The mayor said, "there's nothing we can do to undo the tragedy for the family, but we've just got to get guns out of the hands of kids and of the people who should not have them."

Flatbush is a place where many people distrust the police, and gun violence is part of everyday life, some residents say.

"As a black man growing up in Flatbush, you just expect to be harassed by the cops, pulled over, arrested and now just straight up killed," said Shanduke McPhatter, a 35-year-old former gang member who works with young men in the neighborhood. "That's what's happening out here. And kids are doing it to themselves to -- they doing the crime, too -- and you got cops who don't live here coming in here so hard, too hard. That's how we got a situation like Kimani Gray."

The violence over Gray's death will eventually subside, but the intense distrust of police will rear itself again violently soon enough in Flatbush, said Lumumba Akinwole-Bandele, a senior organizer with the NAACP.

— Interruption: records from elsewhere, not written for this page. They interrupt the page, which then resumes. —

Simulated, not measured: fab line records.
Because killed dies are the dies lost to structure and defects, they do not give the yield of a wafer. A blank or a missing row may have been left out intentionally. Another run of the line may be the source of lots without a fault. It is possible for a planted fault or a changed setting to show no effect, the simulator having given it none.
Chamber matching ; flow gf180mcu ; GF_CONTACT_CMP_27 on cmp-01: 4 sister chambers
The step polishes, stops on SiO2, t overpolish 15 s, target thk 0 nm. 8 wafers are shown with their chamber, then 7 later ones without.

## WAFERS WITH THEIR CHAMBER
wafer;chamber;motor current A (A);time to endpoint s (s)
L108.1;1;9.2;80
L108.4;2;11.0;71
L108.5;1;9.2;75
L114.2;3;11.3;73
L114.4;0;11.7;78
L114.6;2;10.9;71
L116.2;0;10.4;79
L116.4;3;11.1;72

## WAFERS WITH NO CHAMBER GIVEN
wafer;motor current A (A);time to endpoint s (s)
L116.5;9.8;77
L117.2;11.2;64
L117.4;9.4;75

A Brooklyn resident for 41 years, he and McPhatter told CNN there are big problems to address.

"There are no community centers here," McPhatter said. "That has to change. You have to be here and get involved.

"And for the cops, they just need to take that badge away and talk, talk to us like human beings. We're asking them to do that, and we've gotta open up and talk to them. We have to do our part, too. Otherwise, this is just going to keep happening."